I have tested it with one file and it works, but when I try to make it recursive, I get this error after the 2nd iteration:
Exception in thread django-main-thread:
Traceback (most recent call last):
File ".../app/views.py", line 232, in start
file_count = len(sftp.listdir(SOURCE_FOLDER))
File ".../lib/python3.7/site-packages/pysftp/__init__.py", line 592, in listdir
return sorted(self._sftp.listdir(remotepath))
File ".../lib/python3.7/site-packages/paramiko/sftp_client.py", line 218, in listdir
return [f.filename for f in self.listdir_attr(path)]
File ".../lib/python3.7/site-packages/paramiko/sftp_client.py", line 239, in listdir_attr
t, msg = self._request(CMD_OPENDIR, path)
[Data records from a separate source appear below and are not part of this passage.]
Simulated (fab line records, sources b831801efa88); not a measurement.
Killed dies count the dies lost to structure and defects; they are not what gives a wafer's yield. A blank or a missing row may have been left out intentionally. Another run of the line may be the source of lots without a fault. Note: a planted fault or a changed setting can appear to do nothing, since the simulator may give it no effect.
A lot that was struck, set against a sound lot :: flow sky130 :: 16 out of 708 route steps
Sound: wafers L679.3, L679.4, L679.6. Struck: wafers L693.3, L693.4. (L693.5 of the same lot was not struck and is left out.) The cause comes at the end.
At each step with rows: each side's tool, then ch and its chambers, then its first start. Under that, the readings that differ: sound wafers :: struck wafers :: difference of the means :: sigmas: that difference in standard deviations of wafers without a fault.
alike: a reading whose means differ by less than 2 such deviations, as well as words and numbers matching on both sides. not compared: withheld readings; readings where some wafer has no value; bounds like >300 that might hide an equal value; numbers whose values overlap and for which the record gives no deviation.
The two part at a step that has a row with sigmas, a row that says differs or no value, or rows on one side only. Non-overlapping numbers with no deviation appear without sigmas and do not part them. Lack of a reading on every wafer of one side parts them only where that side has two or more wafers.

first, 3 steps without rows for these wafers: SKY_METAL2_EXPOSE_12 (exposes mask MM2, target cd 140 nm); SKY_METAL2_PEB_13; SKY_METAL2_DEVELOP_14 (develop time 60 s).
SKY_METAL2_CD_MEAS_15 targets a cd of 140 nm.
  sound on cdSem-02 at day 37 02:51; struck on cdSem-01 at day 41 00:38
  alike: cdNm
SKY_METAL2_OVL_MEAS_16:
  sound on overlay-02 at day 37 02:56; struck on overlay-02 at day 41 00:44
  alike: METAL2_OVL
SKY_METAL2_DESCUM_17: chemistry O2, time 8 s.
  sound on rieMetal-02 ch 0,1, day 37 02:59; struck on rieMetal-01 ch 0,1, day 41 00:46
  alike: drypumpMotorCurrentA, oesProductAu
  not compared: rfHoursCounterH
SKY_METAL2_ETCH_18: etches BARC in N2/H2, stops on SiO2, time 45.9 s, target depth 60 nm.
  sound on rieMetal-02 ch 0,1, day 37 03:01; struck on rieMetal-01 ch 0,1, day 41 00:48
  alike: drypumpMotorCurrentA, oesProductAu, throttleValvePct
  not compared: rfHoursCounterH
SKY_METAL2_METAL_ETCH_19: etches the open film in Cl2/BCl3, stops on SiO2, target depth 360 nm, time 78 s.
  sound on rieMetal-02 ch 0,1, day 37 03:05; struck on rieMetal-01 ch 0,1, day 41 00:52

File ".../lib/python3.7/site-packages/paramiko/sftp_client.py", line 813, in _request
return self._read_response(num)
File ".../lib/python3.7/site-packages/paramiko/sftp_client.py", line 865, in _read_response
self._convert_status(msg)
File ".../lib/python3.7/site-packages/paramiko/sftp_client.py", line 894, in _convert_status
raise IOError(errno.ENOENT, text)
FileNotFoundError: [Errno 2] No such file
The original file is in the source directory, so I don't know what "No such file" is referring to.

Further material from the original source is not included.